SEC rule clarification.

Ok, I think I have my head wrapped around this. The problem is the banks are under enormous pressure having to immediately write down the value of real estate and mortgages (they claim) so by not forcing them to evaluate the asset on current market value that means they would immediately up their balance books and the theory is that would immediately unfreeze the credit markets.

Then, the next wage of the warrants looks like it would work to get the assets plain off the books with another type of exchange.

In terms of unfreezing the credit markets, I mean anything sounds more plausible than Paulson's "give me gobs of money to do with as I see fit", which is still the crux of the bill.

Republicans had another one, which is a tax holiday to repatriate offshore capital (which is massive because multinationals have it all offshore to avoid taxes)...
that was actually part of an old plan which was defeated but they also wanted to change the tax law to no longer give tax incentives to keep capital offshore in order to lower their global (US) tax bill.

I don't know if that would have any real effect in the credit crunch but it sure beats giving Paulson gobs of money and also spreads the actions over a large sector vs. this one Goldman Sachs ex-Ceo.

I think to get something through immediately they should simply pass a combo of recommendations as a temporary fix to buy time to get a true solution that's long term through.

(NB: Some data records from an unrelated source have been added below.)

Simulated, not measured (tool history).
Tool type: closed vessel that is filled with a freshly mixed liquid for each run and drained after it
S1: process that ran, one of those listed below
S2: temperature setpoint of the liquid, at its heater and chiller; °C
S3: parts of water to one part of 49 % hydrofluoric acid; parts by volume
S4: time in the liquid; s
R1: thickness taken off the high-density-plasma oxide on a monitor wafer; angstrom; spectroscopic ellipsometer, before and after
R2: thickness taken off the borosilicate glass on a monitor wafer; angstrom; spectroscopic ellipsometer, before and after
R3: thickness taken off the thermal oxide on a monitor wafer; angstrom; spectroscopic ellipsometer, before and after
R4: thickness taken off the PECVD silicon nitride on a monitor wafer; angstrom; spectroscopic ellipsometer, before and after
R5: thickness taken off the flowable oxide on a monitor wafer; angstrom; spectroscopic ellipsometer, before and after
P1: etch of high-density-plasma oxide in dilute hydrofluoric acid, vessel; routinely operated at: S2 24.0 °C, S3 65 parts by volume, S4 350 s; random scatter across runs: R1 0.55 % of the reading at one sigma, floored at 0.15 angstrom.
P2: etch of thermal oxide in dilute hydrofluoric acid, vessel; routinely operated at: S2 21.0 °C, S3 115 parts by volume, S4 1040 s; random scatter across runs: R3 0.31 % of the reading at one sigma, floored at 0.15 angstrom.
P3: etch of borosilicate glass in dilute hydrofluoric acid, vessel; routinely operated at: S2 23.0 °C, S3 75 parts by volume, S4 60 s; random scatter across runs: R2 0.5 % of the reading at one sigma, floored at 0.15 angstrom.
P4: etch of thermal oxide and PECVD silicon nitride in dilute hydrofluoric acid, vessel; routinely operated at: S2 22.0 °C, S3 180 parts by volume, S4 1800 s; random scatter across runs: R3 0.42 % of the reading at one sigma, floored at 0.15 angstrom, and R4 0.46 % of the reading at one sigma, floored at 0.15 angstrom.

Obviously getting any policy that is based in any reality from any expert is impossible with this Administration and Congress so mixing it up to me isn't a bad idea.

here's another summary:

And speaking of mark-to-market, this accounting issue once considered to be obscure played a prominent role in the House floor debate. Louie Gohmert (R-Texas), Darrell Issa (R-Calif.) and Jeff Fortenberry (R-Neb.) all correctly noted that if Treasury Secretary Hank Paulson and regulators would simply let these securities be valued at the price Paulson wanted the government to pay for them — instead of the last fire sale price per mark-to-market rules — it would largely do what the bailout intends without putting taxpayers on the line

I mean which is worse, letting corporations over value an asset on the books or let Paulson plain outright buy them way overvalued and now the US taxpayer is stuck with them.

I'll go for suspension as a temporary fix if it works and then work on the real solution once the credit markets unfreeze.